China Runs Out of Children
By Asia Sentinel Mar 15, 2010 2:33PM UTCThe fruits of the one-child policy are maturing in 2010, writes Asia Sentinel
Much has been written about China’s future demographic crisis, summed up by the words “China will get old before it gets rich.” But it is seldom realized just how close China is to a tipping point – it is this year.
The workforce participation rate (percentage of the population aged 15-64 inclusive) peaks in 2010 at the astonishing level of 71.9 percent. The total working age population will peak five years later at 998 million, an increase of only about 25 million or about 0.5 percent annually. Those are not forecasts. They are already baked into the age statistics.

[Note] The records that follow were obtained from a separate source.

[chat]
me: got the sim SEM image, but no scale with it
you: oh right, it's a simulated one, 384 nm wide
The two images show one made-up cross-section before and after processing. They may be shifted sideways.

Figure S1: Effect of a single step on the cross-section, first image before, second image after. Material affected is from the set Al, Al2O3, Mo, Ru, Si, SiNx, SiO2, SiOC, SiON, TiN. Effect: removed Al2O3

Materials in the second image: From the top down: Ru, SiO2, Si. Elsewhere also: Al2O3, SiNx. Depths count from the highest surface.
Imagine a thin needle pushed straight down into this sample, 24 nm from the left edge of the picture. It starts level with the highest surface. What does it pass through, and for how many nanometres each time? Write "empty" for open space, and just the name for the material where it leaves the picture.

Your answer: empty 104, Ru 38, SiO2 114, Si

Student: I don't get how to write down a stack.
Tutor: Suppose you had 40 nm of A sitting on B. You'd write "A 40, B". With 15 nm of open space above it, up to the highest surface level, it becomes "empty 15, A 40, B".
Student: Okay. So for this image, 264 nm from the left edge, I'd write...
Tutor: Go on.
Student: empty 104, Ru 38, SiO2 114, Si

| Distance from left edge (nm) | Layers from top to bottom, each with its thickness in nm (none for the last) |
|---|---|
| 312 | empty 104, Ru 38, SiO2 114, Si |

Workforce participation is set to decline only very slowly until well after 2020. But the impact of demographic change on economic growth is now. It is often forgotten how much growth during the reform period of the past 20 years been contributed by workforce expansion traced to the bulge in births in the years immediately before the introduction in 1980 of the draconian one-child policy. The workforce grew by no less than 33 percent to 973 million over that period and the participation rate went from 66.1 percent to 71.9 percent of the population.
Of course China is still relatively young with a median age of 31.3 compared with 36.7 in the US, 39.0 in Singapore 39.4 in France, 43.8 in Germany and 44.3 in Japan. The problem of a large population over 60 will not seriously impact China for another 25 years so change may not seem very dramatic. But its median age will now be rising rapidly, hitting 37.5 by 2020 and 42 by 2030.